An All Blacks training session alone is worth coming across the world to see. It is a cabaret act of speed and sinew which attracts more spectators than most First Division grounds in England.
There was more to learn from this tour than usual. One of the major lessons was how well the New Zealanders have adapted to the new laws despite their imperfections. The Maoris, Otago, Waikato, Canterbury, for the first 20 minutes, and the All Blacks in the third Test, bore testament to the diversity of their skills and to the positive approach taken by them. It should also have silenced the malcontents in this country who have consistently denounced the laws as unworkable.
Even teams from the lower ranks like Marlborough and Nelson Bay played rugby of a quality which few top sides in this country could match. Is all that not worth the trip? Apparently not. Instead we remain cocooned in our ivory towers, seemingly oblivious to the fact that in the last 10 matches between the All Blacks and the Lions, the Lions have won just two. Furthermore, we have the unmitigated gall to criticise the attitude of a country determined to keep the game in the forefront as a major sport. It is not always an easy or an equal struggle, but through their sheer professionalism both off and, it has to be said, on the field, they are just about managing to repel the perfidious forces from outside.

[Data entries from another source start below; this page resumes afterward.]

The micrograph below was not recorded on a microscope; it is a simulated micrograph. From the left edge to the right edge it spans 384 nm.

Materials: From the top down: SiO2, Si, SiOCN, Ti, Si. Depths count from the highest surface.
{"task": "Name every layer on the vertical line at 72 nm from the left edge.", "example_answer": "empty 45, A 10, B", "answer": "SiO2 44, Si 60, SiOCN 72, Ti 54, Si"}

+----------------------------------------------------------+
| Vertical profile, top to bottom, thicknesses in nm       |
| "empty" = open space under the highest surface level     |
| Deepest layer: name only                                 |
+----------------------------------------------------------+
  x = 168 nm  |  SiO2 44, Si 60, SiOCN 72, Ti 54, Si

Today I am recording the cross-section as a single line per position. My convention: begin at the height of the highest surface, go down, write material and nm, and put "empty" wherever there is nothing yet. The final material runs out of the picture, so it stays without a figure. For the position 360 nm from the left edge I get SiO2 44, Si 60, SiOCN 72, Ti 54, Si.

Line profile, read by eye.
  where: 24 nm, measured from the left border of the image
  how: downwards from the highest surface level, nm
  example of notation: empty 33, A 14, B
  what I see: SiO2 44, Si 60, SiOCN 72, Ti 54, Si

On the day after the All Blacks had secured victory in the series, there was a vigorously promoted and impressively persuasive television campaign aimed at attracting support for the All Blacks Club from which, it is said, the players could earn up to pounds 40,000 a year. Something similar in this country would not be allowed and yet when it came to raising money for the players' kitty, it was the Lions, not the All Blacks, who drove the harder bargain. The players are not to blame, but in the present confused state of the game, who can wonder that they have spurned the spiritual rewards of virtue for the material benefits of shamateurism? It is precisely because they cannot always legitimately extract the full shilling for their endeavours that they resort to the underworld of whispered negotiations and shady deals. It is the smug hypocrisy of those who have eyes but will not see which is the grubbiest aspect of this whole sordid business.
The tour itself was saved by the Lions' performance in the second Test, which must rank as one of the most disciplined and controlled displays in their history. The Test team was a good one, infinitely superior to those of 1983 and 1977, but the disparity between the first and second XVs was embarrassing and, latterly, shameful. There were players who let themselves down and, more important, let the side down. Nor can the selectors be absolved from blame. If, as I suspect, Ian McGeechan got the Test side he wanted, he must have compromised on a number of other selections. But McGeechan, although he might have recognised the potential of Ben Clarke as a blindside flanker before the tour, cannot have foreseen the early departure of Wade Dooley or the possibility of Jason Leonard as a tight head. Yet the three changes were crucial to the Lions' success in Wellington.
Totally absorbed in his coaching, and given free rein under Cooke's enlightened management, McGeechan had the right tactics which, ultimately, broke down under the weight of All Blacks' pressure at Eden Park. It was the Lions, not the All Blacks, who began by keeping the ball in play as often as they were allowed. McGeechan knew that Brian Kinsey, the referee in the first Test, would ignore crooked feeds at the scrummage and, much more crucial, squint throws to the line- out. It was the Lions, not the All Blacks, who went for quick ball from the rucks and mauls in the first two Tests. It was the Lions, not the All Blacks, who went into the Wellington Test knowing exactly what the game plan was from every position on the field. McGeechan gave his players the blueprint for success and, at Athletic Park, they executed it to perfection.
But the best coaches are those who arrive at the results of their planning without being shackled by their plans, and it must have been depressing for McGeechan that there was so little spontaneity in the Lions' back play. The ruthlessness of Rory Underwood's try in Wellington and the vision of Dewi Morris and Jeremy Guscott in the creation of it, were fleeting joys. Those who believed that the Lions' backs were to be used as the strike force were deeply disappointed.
If the Lions had much to learn from the All Blacks, the reverse, to a limited degree, was also true, and by the third Test it was the All Blacks who were playing the Lions' game, only they were doing it at a faster pace, with greater accuracy and more skilfully.
Fundamental skills in New Zealand are borne as much as anything else from the basic instinct to survive. A badly directed pass, a fumble in midfield, can mean annihilation. Players in this country, and backs in particular, seldom have to operate in such tightly confined spaces or under the threat of such physical intimidation. As a result they become careless and complacent and, for all their natural ability, the Lions' back division was distressingly fallible under pressure. In Christchurch, especially, chances crucial to the outcome of the Test series went begging. More than anything else, McGeechan will reflect on those missed chances and the fact that, for the second time in four years, he has helped mould a formidable England pack.